While we will discuss the intricacies of blockchain financing in the following chapters, the point stands that a huge amount of capital currently flowing through this industry attracts a significant amount of attention, both positive and negative. A significant flight of capital from mainstream economies and traditional securities has attracted the attention of global governments and intergovernmental bodies. The industry has also been marred by several stories of fraudulent behaviour causing legal entities to consider imposing stricter regulations to protect the consumers and investors.
Until recently, a blockchain startup could benefit from an environment of legal ambiguity. However, this legal vacuum is changing fast as mainstream legal entities catch up with this encroaching phenomenon. While the legal developments themselves are fast evolving and vary from region to region, a more definite governmental response will undoubtedly affect future ICOs limiting the speed of innovation and disruption in the industry. Such future regulations need to be closely monitored and taken into an account when starting a blockchain business.

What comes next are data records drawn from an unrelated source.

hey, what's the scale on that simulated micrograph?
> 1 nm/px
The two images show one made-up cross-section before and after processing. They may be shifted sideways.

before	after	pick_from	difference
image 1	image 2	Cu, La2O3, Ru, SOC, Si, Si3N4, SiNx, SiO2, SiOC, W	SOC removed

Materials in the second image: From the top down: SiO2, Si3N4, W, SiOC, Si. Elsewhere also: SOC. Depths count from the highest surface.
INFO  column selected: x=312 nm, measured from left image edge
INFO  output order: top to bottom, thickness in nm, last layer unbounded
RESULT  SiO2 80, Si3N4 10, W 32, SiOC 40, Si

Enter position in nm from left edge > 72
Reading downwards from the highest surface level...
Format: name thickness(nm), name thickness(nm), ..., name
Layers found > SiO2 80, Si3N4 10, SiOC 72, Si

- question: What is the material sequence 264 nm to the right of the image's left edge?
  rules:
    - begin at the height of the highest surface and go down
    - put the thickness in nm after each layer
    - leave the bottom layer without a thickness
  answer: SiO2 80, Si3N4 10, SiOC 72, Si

One of the legal areas revolving around blockchain organisations is the question of how funds are gathered by young projects. Long gone are the days of straightforward crowdfunding campaigns. For example, more and more countries and ICO platforms are now bound by stricter investor registration requirements. We will explore this particular aspect of regulation in more detail in the folllowing chapters of Business Academy.
On the positive side however, many countries are becoming more favourable in helping existing blockchain projects find a place to call home. With some areas of Switzerland paving the way in the early days of the recent blockchain boom, we now see many more places in Europe and beyond adjusting their business and taxation practices in order to facilitate the rise of their own nascent blockchain industries.
Unfortunately not all countries around the world are taking a welcoming, or at least ‘do not harm’ approach to this upcoming technology. Some are taking this stance in order to protect the seemingly harmful effects these new avenues of capital would have on central banks and their financial industry. In more specific cases, certain states have ever murkier reasons to not fully embrace this phenomenon. If we consider the disruptive consequences of blockchain technology, many authoritarian states are not keen on allowing this industry to take hold in their country. Some rogue countries, such as Venezuela, go even further by using the technology to bypass economic sanctions and be able to gather resources in order to fund illicit activities of their regimes. Misunderstood stories of destructive, fraudulent behaviour and mishandling by ill-willing power structures serve to downplay the potentially beneficial effects of embracing blockchain technology. These arguments often become ammunition for sceptic traditional industry and political leaders.
While this may change in the future, the current outlook for blockchain remains positive. Most of the developed economies have doubled down on not interfering or curbing the overall growth of the global blockchain industry. This was perhaps due to the fact that the rise of the blockchain ecosystem has proven to be much more industry-friendly than previously expected. With the rise of market caps and an influx of non-blockchain natives within projects in roles spanning from development, design to marketing and advertising, industry priorities and attitudes slowly change from idealism or pessimism to pragmatism. As the industry matures further, we can expect new legislation which cover crucial areas such as funding, as well as new blockchain industry practices that protect participants and prevent malpractice. As the space evolves and new businesses join with their own propositions, we can expect the scene to grow even further, both in respect to regulations and new organisations, created according to already pre-existing conditions dictated by their respective legal body.
A cryptocurrency is a tradable digital asset or digital form of money, built on blockchain technology that only exists online. Cryptocurrencies use cryptography to verify and secure transactions, hence their name. There are currently well over one thousand different cryptocurrencies in the world and many people see them as the lynchpin of a fairer, future economy.